The Weight of Your World

I got married young. Back then, I would have never admitted I was young—back then I was 21 and had it figured out. Back then is nothing like now. Now it’s ten years later, I’m single, I’m dating, I’m changing my career, and nothing is figured out.

Does anyone have it figured out?

The driving conversation we all seem to be having it what we are missing. What we lost of ourselves along the way. Take math. I used to love it. I used to calculate parabolic equations with abandon and be able to write papers on Shakespeare as well. We all did, in high school. That was when you could do everything, and were supposed to do everything. But that came college, majors, specializations, adulthood. Does that mean I can’t do math anymore? I hope not. But I miss it. I miss the simplicity of looking at a formula and getting to an answer. I miss the quantification of it. But I had to let it go to pursue other things. Because at some point you can’t seem to take it all with you.

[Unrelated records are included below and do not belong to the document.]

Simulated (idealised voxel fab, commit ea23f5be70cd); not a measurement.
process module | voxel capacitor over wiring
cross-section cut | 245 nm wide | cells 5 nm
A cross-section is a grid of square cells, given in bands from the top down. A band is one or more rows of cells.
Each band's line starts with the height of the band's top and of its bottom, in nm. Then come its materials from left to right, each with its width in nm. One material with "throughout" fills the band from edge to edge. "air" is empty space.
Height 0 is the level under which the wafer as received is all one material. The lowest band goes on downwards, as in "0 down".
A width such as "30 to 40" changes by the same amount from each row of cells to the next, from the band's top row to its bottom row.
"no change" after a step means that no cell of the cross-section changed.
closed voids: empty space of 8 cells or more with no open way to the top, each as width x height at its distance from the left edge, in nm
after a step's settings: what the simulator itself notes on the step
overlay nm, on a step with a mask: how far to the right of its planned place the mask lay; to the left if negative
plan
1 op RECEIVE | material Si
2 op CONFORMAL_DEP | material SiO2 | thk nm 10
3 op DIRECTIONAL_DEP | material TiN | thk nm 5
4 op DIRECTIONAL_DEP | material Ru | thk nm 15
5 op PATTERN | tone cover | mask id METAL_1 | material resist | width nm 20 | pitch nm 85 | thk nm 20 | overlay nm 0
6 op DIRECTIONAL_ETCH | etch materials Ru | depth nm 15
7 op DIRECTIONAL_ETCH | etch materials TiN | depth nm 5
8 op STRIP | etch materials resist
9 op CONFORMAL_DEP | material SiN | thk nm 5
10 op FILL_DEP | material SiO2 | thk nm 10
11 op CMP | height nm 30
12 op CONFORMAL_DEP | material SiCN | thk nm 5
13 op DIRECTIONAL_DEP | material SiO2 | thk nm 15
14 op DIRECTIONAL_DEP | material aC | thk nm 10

I’m traveling around the country right now talking to people from South Beach to Portland about what they wish they’d held onto. It’s adventure, math, broomball, international awareness, travel, stability. We meet each other across tables and see what we left in the opposite reflection across the shellac.

I’ve been in my line of work for over a decade, but I don’t feel old enough to have done anything for a decade. (And we’re not even going to talk about the fact that I was with a man who is no longer a part of my life for a similar decade). It seems that it is right at this moment that we all look around and say, “What the hell have I done to my life without my knowing it. What have I given up?” And it seems if we don’t claim it now that we might never get it back.

It’s that icky feeling we get when we realize that it’s not all going to be slick. I think I wanted slick, back at 21 when I walked down a dirt aisle on a mountain overlook to join my adult life in the form of marriage. I wanted everything to be packaged as one thing, because without knowing it, I had decided that this would make it all easier. If life had one direction, than I could live it without always wondering what else was out there, what else I should be doing, what else I should know.

After my parents told me I could do anything (see Free Time below) they would often have to tell me, five days later post meltdown, that I was not supposed to try and do everything all at once. I feel I want to say the same to myself, and others, right now.

What if things are not lost, but are merely temporarily displaced?    What if they adventure drive that you had at 23, when you hitchhiked through Malaysia, is still there, but taking a break? What if it doesn’t all have to be firing at the same time?

Right before I got married young I wanted to save the world. I would go to bookstores every four months and stock up on political titles I thought would be good to have read. I plodded through Kissinger’s Diplomacy at age 18. It was not pretty. I abandoned this path, or so it seemed. Because I didn’t absorb any of it, because I had to make room for my other life. But yesterday I spent four hours online looking at the political structure of Ethiopia and how it relates to US foreign policy. The words that would not have stuck three years ago suddenly held traction in my mind. And this made me realize that perhaps I could trust that the things I want, and the things I wanted, might merge again.